Hi Tomas,
Do you think this should suffice? Originally it ran for 1,000,000
repetitions but I fear that will take way too long on a 486, so I
reduced it to 10,000.
Kit
On 03/10/2023 06:30, Tomas Hajny via fpc-devel wrote:
On October 3, 2023 03:32:34 +0200, "J. Gareth Moreton via fpc-devel"

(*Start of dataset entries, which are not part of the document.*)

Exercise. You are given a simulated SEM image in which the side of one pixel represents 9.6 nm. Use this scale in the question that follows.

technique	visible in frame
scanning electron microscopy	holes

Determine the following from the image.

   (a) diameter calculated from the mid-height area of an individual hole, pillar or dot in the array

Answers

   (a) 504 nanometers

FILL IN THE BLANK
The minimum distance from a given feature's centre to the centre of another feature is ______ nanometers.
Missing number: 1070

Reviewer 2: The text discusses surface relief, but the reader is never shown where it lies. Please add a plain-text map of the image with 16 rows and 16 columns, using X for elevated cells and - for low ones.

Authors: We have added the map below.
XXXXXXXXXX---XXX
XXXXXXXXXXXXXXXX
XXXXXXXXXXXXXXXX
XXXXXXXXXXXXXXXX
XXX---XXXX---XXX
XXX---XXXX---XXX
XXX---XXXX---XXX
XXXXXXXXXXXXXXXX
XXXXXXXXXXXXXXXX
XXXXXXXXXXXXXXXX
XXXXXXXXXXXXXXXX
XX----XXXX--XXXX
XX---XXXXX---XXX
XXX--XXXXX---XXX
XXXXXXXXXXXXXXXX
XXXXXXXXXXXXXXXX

<fpc-devel@lists.freepascal.org> wrote:
Hii Kit,
This is mainly to Florian, but also to anyone else who can answer the question
- at which point did a complex LEA instruction (using all three input operands
and some other specific circumstances) get slow? Preliminary research suggests
the 486 was when it gained extra latency, and then Sandy Bridge when it got
particularly bad. Icy Lake seems to be the architecture where faster LEA
instructions are reintroduced, but I'm not sure about AMD processors.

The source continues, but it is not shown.